A Quiet Place: Day One - Law Society Journal

3 days ago
A Quiet Place: Day One

Give Hollywood a fun concept for a horror/sci-fi/thriller, and see it run to the ground for the next two decades. They can't help themselves to hold back from exploiting the carcass of a good idea. If someone builds a money-printing machine, then it needs to print money, dammit.

There is a caveat to this cynicism. In the right hands, a good universe is a canvas for a talented filmmaker to explore an idea that might’ve been missed the first time. When John Krasinski and his writers, Bryan Woods and Scott Beck, released the original A Quiet Place in 2018, he engineered every detail of the story and the characters to the concept. Several years after an invasion of monsters with heightened hearing, humans can only survive by staying completely quiet. In the first two films, we follow the Abbott family, who communicate through ASL, as they face two significant conundrums. In the first, the mother is heavily pregnant and faces giving birth in complete silence, and in the sequel, a search for a remnant of civilisation so they can reveal the secret to defeat the monsters. Where to go from here? To the past, of course.

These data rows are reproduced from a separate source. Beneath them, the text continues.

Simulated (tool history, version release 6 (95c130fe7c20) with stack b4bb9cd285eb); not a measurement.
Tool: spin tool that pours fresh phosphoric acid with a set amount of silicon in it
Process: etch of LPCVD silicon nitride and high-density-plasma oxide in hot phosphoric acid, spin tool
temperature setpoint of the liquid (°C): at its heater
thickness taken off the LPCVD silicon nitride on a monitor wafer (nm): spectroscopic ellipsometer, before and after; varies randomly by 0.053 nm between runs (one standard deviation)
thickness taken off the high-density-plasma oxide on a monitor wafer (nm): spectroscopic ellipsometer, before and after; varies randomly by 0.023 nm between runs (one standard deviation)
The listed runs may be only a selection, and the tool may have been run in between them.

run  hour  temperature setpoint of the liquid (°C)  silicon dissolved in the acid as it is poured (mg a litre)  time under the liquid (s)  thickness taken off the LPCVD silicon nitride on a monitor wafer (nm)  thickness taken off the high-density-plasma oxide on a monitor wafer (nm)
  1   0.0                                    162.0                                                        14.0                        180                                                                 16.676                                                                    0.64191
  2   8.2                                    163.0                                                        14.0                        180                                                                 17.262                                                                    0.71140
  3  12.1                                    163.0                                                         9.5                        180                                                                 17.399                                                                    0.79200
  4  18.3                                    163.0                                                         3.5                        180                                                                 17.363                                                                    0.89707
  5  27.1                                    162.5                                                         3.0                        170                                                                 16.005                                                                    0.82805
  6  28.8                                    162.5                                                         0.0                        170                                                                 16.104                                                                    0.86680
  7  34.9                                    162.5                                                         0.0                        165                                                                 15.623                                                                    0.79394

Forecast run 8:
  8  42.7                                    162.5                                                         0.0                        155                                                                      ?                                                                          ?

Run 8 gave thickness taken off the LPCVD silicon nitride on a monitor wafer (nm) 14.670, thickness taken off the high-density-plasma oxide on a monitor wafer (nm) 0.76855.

A Quiet Place: Day One is not about how the monsters appeared, but how humans first reacted and quickly adapted to the invasion. The conduit is Samira (Lupita Nyong’o), a young poet with an undisclosed mental health condition on a trip to New York with her mental hospice when the attack first starts. While the rest of the population is trying to figure out how to find a safe haven, Samira, accompanied by her service cat Frodo, has just one thing in mind: if the world is going to end, she needs to have one last slice of pizza. On the way, she meets Eric (Joseph Quinn), a confused British law student alone in New York who needs company more than he needs to escape.

Credit is due to director Michael Sanorski, who also penned the script with Krasinski, who saw the story’s potential was not in trying to explain the origin of the monsters but in looking introspectively at our sense of loss. A Quiet Place: Day One is not a film about survival; it’s about coping and finding solace in our memories. I’ve been talking to a good friend of mine whose father recently passed away, which brought back memories of my own father’s passing. In a recent talk, we shared how one of the most hurtful things was the idea that there were still things left to do, that had we known this was going to happen, we would’ve taken the opportunity to have one last memory to share. It could be anything, even a slice of pizza.

That emotional depth runs through the film and is accentuated by Nyong’o’s expected pitch-perfect performance. You can make a bad film, but if you cast Nyong’o in it; it’s not a bad film anymore. She finds a way to portray Samira’s demons without revealing them. We never learn everything about her past, but we can see how it has shaped her life to the point she’s willing to face the apocalypse for one chance to remember it.

The problem is that Sanorski is also making a sci-fi/thriller, and A Quiet Place: Day One doesn’t add anything new. It’s like he’s not interested in the part he signed up for. None of the scenes of tension are as strong as in the first two films, and all of them are quickly resolved so Sanorksi can return to his happy place as a woman, finding her peace. There’s a scene that hints this film may be a tad more gruesome than expected, but it’s never followed up on. In another, he puts Eric in the middle of the belly of the beast but quickly lets him escape unscathed and with no story to tell. Even Frodo the cat, next to Nyong’o, is the film’s best performance, and it is never used to underline the tension. He never meows inopportunely; he comes and goes whenever he wants when Samira, Eric (and the audience) need a bit of comfort. He’s a good cat.

A Quiet Place: Day One is a good film that could’ve been much better, but also much worse. Sanorski’s previous film, Pig, was nothing short of fantastic. He is immensely talented and tends to explore lonely characters’ acting, reveling, and finding comfort in their loneliness. In those moments, A Quiet Place: Day One excels even above the first two. But we’re still in the territory of a B-movie schlockfest, whether the film likes it or not. And, at the risk of entering spoilers territory, I think it’s essential to disclose the cat survives.

Verdict: 3 out of 5

For those who liked the first two films and want more of that world.